I am wondering what it means that arduino is licensed under the GPL
I know its a big topic and I am no expert, just trying to get some info

Let's say that I make a device with a arduino.. let's say for instance that it's just a photocell with a light. When the photocell sends signal to arduino, the light comes on.

If I want to patent my device, do I have to publish the code?
Is the arduino running GPL code or only the code I wrote?

I am confused as to know if I have to publish the code I wrote, or it's ok to not publish the code I wrote?

Thanks for info!
Mike

pert

When you say "arduino is licensed under the GPL", are you referring to the statement on this page?:
https://www.arduino.cc/en/Main/FAQ#toc3
Quote
The source code for the Java environment is released under the GPL and the C/C++ microcontroller libraries are under the LGPL.

jljlx978

Oh I don't know sorry, I read on wikipedia arduino is licensed under the GPL but that might not be true..

Someone can build and sell arduino based devices without publishing his code? That is correct?

pert

The information on Wikipedia probably came from the same source. The reality is that code that is provided to program your Arduino comes from many different sources and has a variety of licenses. You would need to check the licenses of the code you're actually using and then determine what is required of you to comply with the licenses. You may discover with some code you find online that the author has not bothered to document a license, which makes it default to "all rights reserved", meaning that you can't use that code at all.

Is it possible to create proprietary software for an Arduino board? Absolutely. An Arduino board is just a microcontroller on a PCB. Thousands of commercial products with proprietary software have been created using these same microcontrollers. The developers of that software were very careful about the licenses of anyone else's code they used in the project. If they wanted to use some code with a license not compatible with the requirements of the project, they had the choice of negotiating a licensing agreement with the author or writing their own replacement for that code.

Before you go too far down this patenting rabbit hole, I would recommend that you do some research on the subject. It's often not worthwhile for someone like you to invest the time and money required to get a patent. Avoid information from people who have a vested interest in selling you patenting services. Keep in mind that your patent only applies in the country where you got it. It gives you no protection against someone in another country using your idea.

Robin2

#4
Mar 14, 2019, 10:19 am Last Edit: Mar 14, 2019, 10:20 am by Robin2
Also a patent is of no value whatever unless you can afford the high legal fees that would be required to take a civil action in court against someone who infringes your licence.
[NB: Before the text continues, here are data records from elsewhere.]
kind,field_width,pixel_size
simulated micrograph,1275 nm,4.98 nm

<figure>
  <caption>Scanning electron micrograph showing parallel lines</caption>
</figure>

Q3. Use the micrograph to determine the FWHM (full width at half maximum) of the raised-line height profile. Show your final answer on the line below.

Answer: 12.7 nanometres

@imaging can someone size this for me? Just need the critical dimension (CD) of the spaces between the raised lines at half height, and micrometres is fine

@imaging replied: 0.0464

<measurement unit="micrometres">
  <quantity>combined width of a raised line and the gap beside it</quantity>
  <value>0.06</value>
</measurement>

And, to qualify for a patent you must disclose all the details of your project in your patent application which everyone can then have easy access to.

And you cannot patent something that is already in the public domain - even if it is not already patented. So your patent cannot cover any part of existing Open Source code - only the extra stuff that you create.

What you need to consider in Open Source licences is any restrictions they place on the use or distribution of the code covered by the licence. In very general terms the purpose of most Open Source licences is to prevent some other person from taking the code out of the public domain.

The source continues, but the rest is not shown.